So I have a race this weekend.  While I had signed up for it earlier this year, it wasn’t until this week that I was 100% sure whether I was going to run it or not.  I had some family obligations that might have precluded me from running it, but I got them sorted out and am now cleared to go run around the Maryland suburbs for 10-12 hours.  Even excluding my undecided status, it’s been hard for me to get too excited about the run.  I was borderline injured (I think/fear) coming out of Boulder Field 100K back in September so have not been training.  Instead I’ve been putting up 10-20 mile weeks with no runs longer than 5 miles.  I feel OK at this point and while I’m relatively confident in saying I’m healthy, I’m not confident in saying that I have enough endurance left to run 50 miles without getting injured.  I’ve always (you know, always dating back to when I started doing ultras several years back) said that it’s better to be 100% healthy and under-trained than 90% healthy and 100% trained for a race.  So Saturday will be a great experiment as I put this to the test.  I’m really, really, really hoping that I’ve been right for the past couple years.  I’m also hoping that I’m right that I’m not injured.
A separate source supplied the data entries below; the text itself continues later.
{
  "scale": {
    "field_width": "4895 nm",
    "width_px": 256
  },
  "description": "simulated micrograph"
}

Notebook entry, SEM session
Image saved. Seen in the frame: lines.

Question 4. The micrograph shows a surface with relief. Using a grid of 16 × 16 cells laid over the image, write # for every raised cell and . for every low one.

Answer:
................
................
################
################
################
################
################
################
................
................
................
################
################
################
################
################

Another thing that now has me “meh” about this race is the weather.  When I initially checked the 10 day forecast, it was supposed to be a low of about 40 and highs in the mid-50s.  You know, just about perfect running weather.  Now the forecast is calling for a low of 20 degrees and a high of 40.  What the heck?!?!  The temperatures have been so mild this fall that the coldest run I’ve done so far has been 38.3 degrees.  This is going to be the high for the day, not the low.  Now I have to remember what my sub-30 degree running clothes are and then decide whether I need to wear all that or if I can suck it up until the temperatures get back above 30 degrees.  Bother.

And if both of those “issues” weren’t bad enough, I have some history with this race.  Things didn’t go all that well the first time I ran it back in 2014.  That’s most certainly an understatement as it was probably my worst race performance ever even including my DNF at the 2015 C&O Canal.  While the race was a great learning experience for me, it wasn’t a painless lesson and part of me wonders if I have that to look forward to again.  I would like to think that I’m an older and wiser runner now, but I’ve repeated mistakes enough times to know that I’ll probably repeat several of them many more times before I hang up my trail shoes.

All that is a long way to say that my only goal is to enjoy myself.  If I can have fun out there, then I know I’ll be able to finish.  It would be lying to say I don’t care entirely about my time.  Of course, I do.  Doing better than the 9:37 I posted three years ago would validate that I’m a better ultra runner than I was before.  And part of me needs wants this validation.  I’ve put a lot of time and effort into this hobby and I’d hate to think that it was all for naught.  But looking at finishing times isn’t the correct way to determine the worth of a run or an experience.  There’s so much more value to running long distances than the time it took you compared to the time it took in years past.  You can fight Father Time, but you can’t beat him.  Not in the end.  But you can enjoy a run through woods.  And if it takes a little longer than the last time?  Well, then that just means I got my money’s worth.